From: Chao Gao <chao.gao@intel.com>
To: "Roger Pau Monné" <roger.pau@citrix.com>
Cc: xen-devel@lists.xenproject.org, Jan Beulich <jbeulich@suse.com>
Subject: Re: [PATCH v5 1/3] xen/pt: fix some pass-thru devices don't work across reboot
Date: Tue, 22 Jan 2019 13:50:20 +0800 [thread overview]
Message-ID: <20190122055015.GA19297@gao-cwp> (raw)
In-Reply-To: <20190116103823.2h5kjq77y2nmhfn4@mac>
On Wed, Jan 16, 2019 at 11:38:23AM +0100, Roger Pau Monné wrote:
>On Wed, Jan 16, 2019 at 04:17:30PM +0800, Chao Gao wrote:
>> I find some pass-thru devices don't work any more across guest
>> reboot. Assigning it to another domain also meets the same issue. And
>> the only way to make it work again is un-binding and binding it to
>> pciback. Someone reported this issue one year ago [1].
>>
>> If the device's driver doesn't disable MSI-X during shutdown or qemu is
>> killed/crashed before the domain shutdown, this domain's pirq won't be
>> unmapped. Then xen takes over this work, unmapping all pirq-s, when
>> destroying guest. But as pciback has already disabled meory decoding before
>> xen unmapping pirq, Xen has to sets the host_maskall flag and maskall bit
>> to mask a MSI rather than sets maskbit in MSI-x table. The call trace of
>> this process is:
>>
>> ->arch_domain_destroy
>> ->free_domain_pirqs
>> ->unmap_domain_pirq (if pirq isn't unmapped by qemu)
>> ->pirq_guest_force_unbind
>> ->__pirq_guest_unbind
>> ->mask_msi_irq(=desc->handler->disable())
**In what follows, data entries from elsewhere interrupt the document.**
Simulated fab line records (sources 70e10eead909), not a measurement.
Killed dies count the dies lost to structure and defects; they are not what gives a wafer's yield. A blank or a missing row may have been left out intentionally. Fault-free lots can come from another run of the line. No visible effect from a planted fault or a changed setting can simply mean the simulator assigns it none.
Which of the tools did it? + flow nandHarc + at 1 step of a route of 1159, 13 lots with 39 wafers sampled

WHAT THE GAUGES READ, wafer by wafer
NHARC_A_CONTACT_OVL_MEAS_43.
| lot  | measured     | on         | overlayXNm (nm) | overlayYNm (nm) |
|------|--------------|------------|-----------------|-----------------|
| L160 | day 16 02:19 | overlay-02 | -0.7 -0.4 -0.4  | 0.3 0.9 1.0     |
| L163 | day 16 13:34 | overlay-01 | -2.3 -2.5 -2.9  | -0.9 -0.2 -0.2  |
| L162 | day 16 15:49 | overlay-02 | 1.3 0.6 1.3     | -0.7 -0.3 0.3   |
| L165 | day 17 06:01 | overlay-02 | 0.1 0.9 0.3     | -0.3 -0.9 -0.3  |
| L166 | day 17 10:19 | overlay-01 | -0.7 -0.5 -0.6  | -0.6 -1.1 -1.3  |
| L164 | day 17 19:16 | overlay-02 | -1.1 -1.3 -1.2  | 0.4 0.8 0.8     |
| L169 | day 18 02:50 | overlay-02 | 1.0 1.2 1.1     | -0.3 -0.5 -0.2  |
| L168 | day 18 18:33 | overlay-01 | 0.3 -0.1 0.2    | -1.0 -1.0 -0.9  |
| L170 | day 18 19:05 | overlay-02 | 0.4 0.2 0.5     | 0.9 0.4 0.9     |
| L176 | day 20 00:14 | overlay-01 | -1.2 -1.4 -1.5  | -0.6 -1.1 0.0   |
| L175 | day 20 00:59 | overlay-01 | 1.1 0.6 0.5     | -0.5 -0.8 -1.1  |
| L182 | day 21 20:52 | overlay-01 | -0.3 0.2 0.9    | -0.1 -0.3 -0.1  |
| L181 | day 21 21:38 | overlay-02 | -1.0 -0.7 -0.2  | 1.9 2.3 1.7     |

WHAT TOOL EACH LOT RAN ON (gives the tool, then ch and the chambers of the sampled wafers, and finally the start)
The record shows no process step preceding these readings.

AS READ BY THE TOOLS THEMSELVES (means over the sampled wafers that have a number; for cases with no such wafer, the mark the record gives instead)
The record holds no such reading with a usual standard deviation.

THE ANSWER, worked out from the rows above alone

>> ->the warning in msi_set_mask_bit()
>>
>> The host_maskall bit will prevent guests from clearing the maskall bit
>> even the device is assigned to another guest later. Then guests cannot
>> receive MSIs from this device.
>>
>> To fix this issue, a pirq is unmapped before memory decoding is disabled by
>> pciback. Specifically, when a device is detached from a guest, all established
>> mappings between pirq and msi are destroying before changing the ownership.
>>
>> [1]: https://lists.xenproject.org/archives/html/xen-devel/2017-09/msg02520.html
>
>Thanks, I think the approach is fine, just a couple of comments.
>
>> Signed-off-by: Chao Gao <chao.gao@intel.com>
>> ---
>> Changes in v5:
>> - fix the potential infinite loop
>> - assert that unmap_domain_pirq() won't fail
>> - assert msi_list is empty after the loop in pci_unmap_msi
>> - provide a stub for pt_irq_destroy_bind_msi() if !CONFIG_HVM to fix a
>> compilation error when building PVShim
>>
>> Changes in v4:
>> - split out change to 'msix->warned' field
>> - handle multiple msi cases
>> - use list_first_entry_or_null to traverse 'pdev->msi_list'
>> ---
>> xen/drivers/passthrough/io.c | 57 ++++++++++++++++++++++++++------------
>> xen/drivers/passthrough/pci.c | 64 +++++++++++++++++++++++++++++++++++++++++++
>> xen/include/xen/iommu.h | 4 +++
>> 3 files changed, 107 insertions(+), 18 deletions(-)
>>
>> diff --git a/xen/drivers/passthrough/io.c b/xen/drivers/passthrough/io.c
>> index a6eb8a4..56ee1ef 100644
>> --- a/xen/drivers/passthrough/io.c
>> +++ b/xen/drivers/passthrough/io.c
>> @@ -619,6 +619,42 @@ int pt_irq_create_bind(
>> return 0;
>> }
>>
>> +static void pt_irq_destroy_bind_common(struct domain *d, struct pirq *pirq)
>> +{
>> + struct hvm_pirq_dpci *pirq_dpci = pirq_dpci(pirq);
>> +
>> + ASSERT(spin_is_locked(&d->event_lock));
>> +
>> + if ( pirq_dpci && (pirq_dpci->flags & HVM_IRQ_DPCI_MAPPED) &&
>> + list_empty(&pirq_dpci->digl_list) )
>> + {
>> + pirq_guest_unbind(d, pirq);
>> + msixtbl_pt_unregister(d, pirq);
>> + if ( pt_irq_need_timer(pirq_dpci->flags) )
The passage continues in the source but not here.